| George Knibbs|
| March 30, 1929|
| The Shadow of the World's Future: Or, The Earth's Population Possibilities & the Consequences of the Present Rate of Increase of the Earth's Inhabitants|George Handley Knibbs Wikipedia
Sir George Handley "The Knibb" Knibbs CMG (13 June 1858 – 30 March 1929) was an Australian scientist, the first Commonwealth Statistician and the first director of the Commonwealth Institute of Science and Industry, predecessor to the CSIRO.
Knibbs was born in Sydney son of John Handley Knibbs, foreman, and his wife Ellen née Curthoys.

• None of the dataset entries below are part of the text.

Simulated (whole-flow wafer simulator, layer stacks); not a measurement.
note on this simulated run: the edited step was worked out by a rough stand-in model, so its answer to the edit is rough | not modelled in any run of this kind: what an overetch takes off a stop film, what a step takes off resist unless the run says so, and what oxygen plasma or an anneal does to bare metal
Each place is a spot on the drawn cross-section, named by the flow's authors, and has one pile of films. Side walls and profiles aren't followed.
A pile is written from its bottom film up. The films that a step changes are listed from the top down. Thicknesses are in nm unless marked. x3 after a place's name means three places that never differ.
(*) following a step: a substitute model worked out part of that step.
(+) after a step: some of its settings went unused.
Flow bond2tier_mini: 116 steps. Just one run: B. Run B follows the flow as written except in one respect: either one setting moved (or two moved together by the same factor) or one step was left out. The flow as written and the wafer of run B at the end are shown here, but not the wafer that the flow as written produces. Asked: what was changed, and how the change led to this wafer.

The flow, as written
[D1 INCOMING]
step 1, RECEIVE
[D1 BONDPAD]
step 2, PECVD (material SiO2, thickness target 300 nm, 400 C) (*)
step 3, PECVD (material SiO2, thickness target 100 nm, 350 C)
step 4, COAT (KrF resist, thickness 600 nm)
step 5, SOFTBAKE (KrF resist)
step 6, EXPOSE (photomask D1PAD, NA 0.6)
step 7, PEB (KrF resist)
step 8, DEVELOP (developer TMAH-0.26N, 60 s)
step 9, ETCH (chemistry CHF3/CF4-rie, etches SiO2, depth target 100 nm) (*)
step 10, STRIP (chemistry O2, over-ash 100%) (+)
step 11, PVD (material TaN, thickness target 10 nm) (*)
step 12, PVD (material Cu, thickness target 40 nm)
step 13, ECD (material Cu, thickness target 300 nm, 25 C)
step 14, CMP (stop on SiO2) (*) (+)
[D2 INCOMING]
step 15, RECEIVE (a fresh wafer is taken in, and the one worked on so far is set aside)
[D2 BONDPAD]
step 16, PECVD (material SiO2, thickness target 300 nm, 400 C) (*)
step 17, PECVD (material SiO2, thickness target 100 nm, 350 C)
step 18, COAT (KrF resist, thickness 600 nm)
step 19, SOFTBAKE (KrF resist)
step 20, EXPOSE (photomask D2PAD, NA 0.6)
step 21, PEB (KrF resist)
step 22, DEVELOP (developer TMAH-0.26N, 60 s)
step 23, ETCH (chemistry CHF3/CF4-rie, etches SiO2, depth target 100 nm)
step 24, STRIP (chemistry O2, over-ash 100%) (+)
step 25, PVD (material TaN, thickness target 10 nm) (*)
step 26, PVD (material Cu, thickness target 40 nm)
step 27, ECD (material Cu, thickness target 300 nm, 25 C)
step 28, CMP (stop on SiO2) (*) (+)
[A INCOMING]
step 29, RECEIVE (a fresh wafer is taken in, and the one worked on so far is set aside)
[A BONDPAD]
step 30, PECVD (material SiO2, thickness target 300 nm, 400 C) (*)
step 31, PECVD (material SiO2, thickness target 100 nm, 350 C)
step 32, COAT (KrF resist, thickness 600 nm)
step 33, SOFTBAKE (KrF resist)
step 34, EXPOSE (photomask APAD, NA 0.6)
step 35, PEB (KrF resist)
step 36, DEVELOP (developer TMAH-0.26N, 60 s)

Knibbs joined the New South Wales Land Survey Department in 1877 and in January 1878 was appointed a licensed surveyor. In 1889 Knibbs resigned to take up private practice as a surveyor, and in 1890 became lecturer in surveying at the University of Sydney. Knibbs was elected a member of the Royal Society of New South Wales in 1881, became a member of the council in 1894, from 1896 to 1906 was almost continuously honorary secretary, and in 1898-9 was president. Knibbs was also taking an active interest in other societies, and was president of the Institution of Surveyors at Sydney for four years in the period between 1892 and 1901, and president of the New South Wales branch and a member of the British Astronomical Association in 1897-8.
Knibbs had begun contributing papers to the Royal Society of New South Wales at an early age, at first on matters arising out of surveying, and then on problems of physics. In his presidential address delivered on 3 May 1899 Knibbs showed that he had spent time studying mathematics. In 1902 and 1903, as a royal commissioner on education, Knibbs travelled through Europe and furnished a valuable report, which led to his being appointed Director of Technical Education for New South Wales in 1905. He was also in this year acting professor of physics at the University of Sydney.
In 1906 the Commonwealth Bureau of Census and Statistics was created and Knibbs became its first director. He was the first Statistician for the commonwealth census in 1911.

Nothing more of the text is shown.